In memoriam
Martin Willschick, who led the Capital Markets team of the City of Toronto’s Corporate Finance division until his retirement, was a stalwart TAF champion.
At TAF’s inception in 1992 he helped structure a loan from TAF to the City to finance changing all the streetlights from metal halide to sodium vapour, reducing the City’s electricity bills and greenhouse gas emissions. Under Martin’s guidance in 1999 City Council approved TAF’s first independent investment policy which allowed moving out of City-managed fixed income into broader strategies that improved yield and grew the endowment. TAF’s Board appointed Martin to our Investment Committee to monitor investment advisors’ performance and provide accountability to City Council, and to the precursor of TAF’s Direct Investment Committee which initially had an allocation of $2 million to this new asset class with a mandate to leverage $10 million in private financing for sector-leading initiatives that would reduce greenhouse gas emissions.
For over two decades Martin’s encyclopedic knowledge of investment policies and practices, his wise counsel to TAF’s staff, Board and City leaders, and the understated advocacy for achieving both financial and mandate-related performance, enabled TAF’s development as a world-class municipal climate action and impact investing agency. TAF would not be here without Martin, and he will be missed.

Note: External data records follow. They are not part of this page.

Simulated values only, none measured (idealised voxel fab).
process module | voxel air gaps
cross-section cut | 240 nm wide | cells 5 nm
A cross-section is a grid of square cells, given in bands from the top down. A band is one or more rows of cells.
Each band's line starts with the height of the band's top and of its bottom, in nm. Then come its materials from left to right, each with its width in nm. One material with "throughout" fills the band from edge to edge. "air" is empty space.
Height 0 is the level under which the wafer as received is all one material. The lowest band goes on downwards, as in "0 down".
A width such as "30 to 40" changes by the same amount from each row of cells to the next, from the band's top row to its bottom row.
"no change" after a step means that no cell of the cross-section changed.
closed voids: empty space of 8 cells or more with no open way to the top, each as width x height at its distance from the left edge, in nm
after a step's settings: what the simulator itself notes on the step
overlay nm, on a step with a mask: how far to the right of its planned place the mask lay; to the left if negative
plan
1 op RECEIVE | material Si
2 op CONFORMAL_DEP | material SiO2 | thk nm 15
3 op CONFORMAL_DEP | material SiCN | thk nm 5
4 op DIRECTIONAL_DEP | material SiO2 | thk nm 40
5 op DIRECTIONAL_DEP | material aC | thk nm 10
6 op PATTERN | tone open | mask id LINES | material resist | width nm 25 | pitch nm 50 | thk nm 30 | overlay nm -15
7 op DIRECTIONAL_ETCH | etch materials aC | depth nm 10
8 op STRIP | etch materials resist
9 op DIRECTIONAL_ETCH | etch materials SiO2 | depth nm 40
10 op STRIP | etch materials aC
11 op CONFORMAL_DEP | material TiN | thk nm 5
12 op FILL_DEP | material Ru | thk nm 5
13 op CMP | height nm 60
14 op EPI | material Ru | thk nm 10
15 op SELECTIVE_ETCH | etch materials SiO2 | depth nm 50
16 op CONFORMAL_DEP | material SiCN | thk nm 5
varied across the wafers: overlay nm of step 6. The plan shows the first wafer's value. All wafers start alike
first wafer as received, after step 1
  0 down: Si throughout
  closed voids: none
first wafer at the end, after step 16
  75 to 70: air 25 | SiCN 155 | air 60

Photo of Martin by Karyn Spiegelman, City of Toronto
Banner image by Ferdinand Stöhr on Unsplash
Andrew Lee says
Thanks for acknowledging Martin’s stellar contribution to city building. I worked in the City’s EDC twenty years ago, and Martin was instrumental in setting up city-backed loan guarantees to non-profits that sustained many worthy organizations.
Ileen Ensley says
I met Martin on the first day of orientation at Rutgers University held at The Robert Treat Hotel in Newark, New Jersey. The room was crowded and he offered me a seat next to him. We became very good friends and often met for lunch went shopping together, museums and sang Simon and Garfunkel songs in the park. Although Canadian, Martin’s family rented a house behind my grandparents’ and we would signal good night before going to sleep from our rooms by turning the lights on and off. Martin was a scholar and gave me his papers to read after being graded and returned to him. We became best friends. I was engaged to another and I should have broken ot off but got married and moved away. Martin searched for me for decades then found me. Our friendship rekindled., but like before, we were both spoken for. I believe we were soulmates. Martin would be the right person to be associated with lights because he was all light. My condolences to his family and friends who loved him. May he rest in peace.